The Old Testament examples you cite are not talking about the Eucharist. You’re just mining every section with bread or wine. This proves nothing.

Answer:

Let’s take the Passover for our example. If this objection proved anything, it would prove too much. After all, if one rejects pointing to the Passover meal as a prefiguring of the Eucharistic meal, then one would have to reject the Passover sacrifice as prefiguring the sacrifice of Christ. But Scripture affirms Christ is our new Passover, therefore this objection doesn’t hold.


Answer:

To reject typology is to lose a vast amount of meaning in the Scriptures. Jesus Himself showed how Moses and the Prophets spoke of Him (Luke 24:27).


Objection:

Ok, I am convinced. When I return to my Protestant church, I will now understand the Lord’s Supper of cracker and grape juice as the Body, Blood, Soul and Divinity of Christ. Thanks.

Answer:

NOOOOO! That is not how any of this works. There is positively zero reason to believe the Lord’s Supper in a Protestant church is anything other than a symbol. Jesus told His 12 apostles to “do this in memory of me”- not the crowds, not Pastor Bob, not you, not me.


When Jesus fed the 5,000 with miraculous bread directly prior to the Bread of Life discourse in John 6, how did He do it? He didn’t ask for volunteers, He didn’t include pastor Bob, and He certainly didn’t set up a serve yourself buffet line. No- Jesus was the power behind the miracle and the 12 apostles distributed the bread for the people to eat.


The apostles passed down this authority to celebrate the Lord’s Supper to the present day. The unbroken line is present in the Catholic and Orthodox churches (with dispute about the Anglicans) and nowhere else. Furthermore, it is not like priests have the equivalent of the Midas touch, turning every bread into Christ. Rather, this must be done in the proper context. A Protestant pastor is not even attempting to do so and therefore can’t, even if he theoretically had the authority to do it.


Answer:

A full explanation of Church authority, apostolic succession, and the priesthood would take up another article of about this scale (yes, I will be writing one, stay tuned). Here is a brief analogy.

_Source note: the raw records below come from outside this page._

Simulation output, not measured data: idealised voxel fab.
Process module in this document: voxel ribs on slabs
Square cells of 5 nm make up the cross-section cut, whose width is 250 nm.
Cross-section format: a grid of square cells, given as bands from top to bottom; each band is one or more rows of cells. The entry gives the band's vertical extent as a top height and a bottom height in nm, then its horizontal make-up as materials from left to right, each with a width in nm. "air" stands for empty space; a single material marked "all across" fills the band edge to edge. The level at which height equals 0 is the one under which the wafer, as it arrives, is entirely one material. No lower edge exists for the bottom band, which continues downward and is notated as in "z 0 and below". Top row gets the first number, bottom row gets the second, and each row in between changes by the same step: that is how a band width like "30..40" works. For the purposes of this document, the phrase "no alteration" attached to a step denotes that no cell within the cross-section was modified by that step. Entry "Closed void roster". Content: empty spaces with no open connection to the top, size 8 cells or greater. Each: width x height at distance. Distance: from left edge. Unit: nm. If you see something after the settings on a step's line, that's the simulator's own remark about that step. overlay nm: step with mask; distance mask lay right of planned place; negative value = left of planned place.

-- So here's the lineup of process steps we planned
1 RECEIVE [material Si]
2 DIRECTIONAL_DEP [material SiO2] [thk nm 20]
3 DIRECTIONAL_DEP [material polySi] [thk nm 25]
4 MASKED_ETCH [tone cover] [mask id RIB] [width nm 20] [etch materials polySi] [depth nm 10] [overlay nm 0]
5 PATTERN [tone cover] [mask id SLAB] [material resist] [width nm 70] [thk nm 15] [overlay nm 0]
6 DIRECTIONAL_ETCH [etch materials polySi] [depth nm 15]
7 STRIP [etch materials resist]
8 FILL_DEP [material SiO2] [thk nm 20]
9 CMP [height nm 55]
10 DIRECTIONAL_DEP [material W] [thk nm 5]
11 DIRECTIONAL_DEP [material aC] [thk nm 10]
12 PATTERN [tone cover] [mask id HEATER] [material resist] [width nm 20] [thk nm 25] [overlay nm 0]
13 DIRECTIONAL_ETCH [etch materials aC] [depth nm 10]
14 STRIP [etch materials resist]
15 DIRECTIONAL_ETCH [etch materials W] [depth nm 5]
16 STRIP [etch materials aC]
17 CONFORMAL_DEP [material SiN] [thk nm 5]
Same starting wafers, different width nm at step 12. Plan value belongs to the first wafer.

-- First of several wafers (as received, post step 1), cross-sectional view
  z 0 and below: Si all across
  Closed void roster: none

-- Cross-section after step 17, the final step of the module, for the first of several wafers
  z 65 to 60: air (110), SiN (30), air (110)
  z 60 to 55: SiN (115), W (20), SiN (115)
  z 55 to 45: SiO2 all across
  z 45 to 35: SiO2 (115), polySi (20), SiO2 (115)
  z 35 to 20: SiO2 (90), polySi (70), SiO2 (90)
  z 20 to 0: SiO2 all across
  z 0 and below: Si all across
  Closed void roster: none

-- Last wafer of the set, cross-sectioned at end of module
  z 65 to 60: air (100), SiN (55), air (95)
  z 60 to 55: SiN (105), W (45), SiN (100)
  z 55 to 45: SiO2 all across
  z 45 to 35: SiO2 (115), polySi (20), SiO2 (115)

A police officer has authority to arrest someone and to release them. He uses the words, “You are under arrest”, and then there is a change in that person. They go from free to arrested. Then, the cop can say, “You are free to go now”. He has used his binding and loosing power to make you a free person. Are the words somehow magic? Obviously not, but they are necessary. Is his badge magic? Also no, but it does give him or her authority.


Can anyone arrest people if they get a badge and say the words? That is a big no. In fact, trying to usurp this authority, even for a good reason, is a serious crime. But where does this police officer get their authority? Well, he or she went to a police academy where other police officers trained, taught, and commissioned them. What about those officers? Same story: they also had to be given the authority by previous law enforcement personnel.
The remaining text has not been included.